Sunday, February 24, 2008

The Holy Father on "Young Persons of the Third Millenium"

.
From Whispers in the Loggia, an excerpted Q&A session with Pope Benedict and his Roman priests:

As recently noted, B16 held his latest Q&A session -- this time with the priests of Rome -- on Mardi Gras... and the Vatican's finally rolled out an official English translation of the full session.

One snip -- from a young priest on engaging the young... and the Ratzi Response:

Fr Graziano Bonfitto: Holy Father, I come from San Marco in Lamis, a village in the Province of Foggia. I am a Religious of Don Orione and have been a priest for a year and a half. I am currently parochial vicar in Ognisanti.... My priestly apostolate takes place among young people in particular. It is precisely on their behalf that I wish to thank you today.

My holy Founder, St Luigi Orione, said that young people are the sunshine or the storm of the future. I believe that at this moment in history young people are as much the sunshine as the storm, and not of tomorrow but of today, of this moment. Today, we young people feel a more pressing need than ever for certainties. We long for sincerity, freedom, justice and peace. We want beside us people who walk with us, who listen to us, just like Jesus with the disciples of Emmaus. Youth long for people who can point out the way to freedom, responsibility, love and truth. In other words, today's young people have an unquenchable thirst for Christ. It is the thirst of joyful witnesses who have encountered Jesus and have staked their whole life on him. Young people want a Church that is ever alert, ever closer to their needs. They want her to be present in the decisions of life, even if they feel a lingering sense of detachment from the Church herself....

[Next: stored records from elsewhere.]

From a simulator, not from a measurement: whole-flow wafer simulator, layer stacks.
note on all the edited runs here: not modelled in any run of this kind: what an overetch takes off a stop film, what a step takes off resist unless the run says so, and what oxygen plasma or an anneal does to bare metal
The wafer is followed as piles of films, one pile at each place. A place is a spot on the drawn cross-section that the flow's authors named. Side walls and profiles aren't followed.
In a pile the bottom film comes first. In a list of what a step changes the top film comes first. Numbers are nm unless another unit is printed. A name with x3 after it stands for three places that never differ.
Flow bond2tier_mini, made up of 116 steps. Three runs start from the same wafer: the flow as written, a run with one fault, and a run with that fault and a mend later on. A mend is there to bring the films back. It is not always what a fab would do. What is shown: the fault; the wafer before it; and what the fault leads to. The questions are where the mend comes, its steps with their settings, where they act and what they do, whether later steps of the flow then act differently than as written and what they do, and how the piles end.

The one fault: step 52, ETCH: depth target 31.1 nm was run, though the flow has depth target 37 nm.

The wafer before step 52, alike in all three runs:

Holy Father, - may I call you "father"? - how difficult it is to live in God, with God and for God. Young people feel threatened on many sides.... So what should be done? How should one act? Is it effectively worthwhile continuing to stake one's life on Christ? Are life, the family, love, joy, justice, respect for the opinions of others, freedom, prayer and charity still values we should defend? Is the blessed life based on the Beatitudes a life suited to human beings, to the young person of the third millennium?... Thank you.


Pope Benedict XVI: Thank you for this beautiful witness of a young priest who works with young people, who accompanies them, as you said, and helps them walk with Christ, with Jesus.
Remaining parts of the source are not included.